• BLACK PHOSPHORUS: THE NEW GRAPHENE?


    Materials World magazine,3 Oct 2015
     

    Black phosphorus is coming to prominence in the field of 2D materials, as Simon Frost reports.

    A research team at Pohang University of Science and Technology (POSTECH), South Korea, has formed a tuneable band gap in the 2D material black phosphorus (BP) that could make it suitable for flexible electronic and optoelectronic devices.

    BP is made by heating red phosphorus – the material used for the head of a match – at high pressure. In its single layer form it is known as phosphorene, and is arranged in a honeycomb atomic structure similar to that of graphene.

    But there is a key difference between the two materials – while BP has a natural band gap, graphene, in its pristine state, has a band gap of zero. POSTECH Professor Keun Su Kim, explains, ‘Because of this, one can flow current in graphene very efficiently, but it is extremely difficult to switch off this conduction.’ This inflexibility makes graphene a difficult candidate for semiconducting materials, which require their conductivity to be switched on or off. ‘Researchers have tried to open a band gap in graphene, but so far it turns out to be difficult without degrading the material’s quality’, says Kim.

    Antonios Oikonomou, Research Associate at the University of Manchester’s National Graphene Institute, UK, says of graphene’s band gap issue, ‘Indeed, pristine graphene faces challenges in its application in digital electronics (logic transistors) due to its zero band gap. This is responsible for the low on/off non-zero off state drain current in graphene field-effect transistors, which leads to considerable power dissipation.’

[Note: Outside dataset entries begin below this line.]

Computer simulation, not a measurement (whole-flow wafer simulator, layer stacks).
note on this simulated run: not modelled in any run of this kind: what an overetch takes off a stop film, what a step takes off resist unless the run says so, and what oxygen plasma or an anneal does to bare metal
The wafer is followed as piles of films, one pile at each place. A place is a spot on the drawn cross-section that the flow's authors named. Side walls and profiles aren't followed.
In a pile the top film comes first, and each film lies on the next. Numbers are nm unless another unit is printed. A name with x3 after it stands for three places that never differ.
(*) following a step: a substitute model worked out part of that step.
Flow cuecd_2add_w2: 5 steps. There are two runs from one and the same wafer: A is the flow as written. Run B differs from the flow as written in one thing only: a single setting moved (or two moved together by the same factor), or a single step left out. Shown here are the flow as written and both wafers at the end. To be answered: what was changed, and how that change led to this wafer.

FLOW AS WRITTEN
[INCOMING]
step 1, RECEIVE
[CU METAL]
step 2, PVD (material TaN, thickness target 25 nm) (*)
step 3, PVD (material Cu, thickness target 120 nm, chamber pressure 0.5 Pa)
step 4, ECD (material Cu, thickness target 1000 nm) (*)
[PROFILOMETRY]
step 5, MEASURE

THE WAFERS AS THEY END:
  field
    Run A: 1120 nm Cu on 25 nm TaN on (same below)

    But graphene’s band gap issue, he says, does not make it as unworkable as one might think. ‘Over the past years, a number of band gap engineering strategies have been explored successfully, such as quantum confinement (graphene nanoribbons and graphene quantum dots), substrate-induced band gap, molecular doping/charge transfer methods and selective chemical functionalisation.’

    Inspired by graphene

    Professor Kim’s team had another idea for creating a highly conductive material that could work as a semiconductor. ‘The alternative approach to this problem is to start with a 2D semiconductor with a natural band gap and then modify its properties similar to that of graphene.’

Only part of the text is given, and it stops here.